Growing up in church, I am so used to the phrase “born again” that it’s often hard to think about it with any clarity. It’s one of those things where I “know” what it means so thoroughly that I don’t stop to think about what it means. But then I read John 3 last night:
3 Jesus replied, “Very truly I tell you, no one can see the kingdom of God unless they are born again.”
4 “How can someone be born when they are old?” Nicodemus asked. “Surely they cannot enter a second time into their mother’s womb to be born!”
5 Jesus answered, “Very truly I tell you, no one can enter the kingdom of God unless they are born of water and the Spirit.6 Flesh gives birth to flesh, but the Spirit gives birth to spirit. 7 You should not be surprised at my saying, ‘You must be born again.’ 8 The wind blows wherever it pleases. You hear its sound, but you cannot tell where it comes from or where it is going. So it is with everyone born of the Spirit.”
And it occurred to me that the way I think about being born again is pretty close to what Nicodemus alludes to in v.4 – something I need to do. We say it all the time, “you must be born again,” and it sounds so much like, “you must put gas in the car,” something we better go do.

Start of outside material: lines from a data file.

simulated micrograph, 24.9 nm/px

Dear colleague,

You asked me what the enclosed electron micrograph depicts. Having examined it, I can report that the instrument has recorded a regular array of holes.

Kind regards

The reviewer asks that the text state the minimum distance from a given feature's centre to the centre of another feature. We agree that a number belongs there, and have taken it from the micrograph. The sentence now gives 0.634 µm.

But being born isn’t something anyone can do in much of an active way at all. Babies have to be born but they are not the ones doing the work, the mothers do all the work. This is the correction Jesus gives Nicodemus starting in v.5 and that we still need to hear. Being born again means being birthed by the Holy Spirit, an act that is the work of the Spirit in which we are the beneficiary not the cause.
Which means all our evangelistic crusades and pressure to make a decision for Christ make about as much sense as trying to coax a full-term fetus into birthing itself.
Which means a lot of rethinking of things I “know.”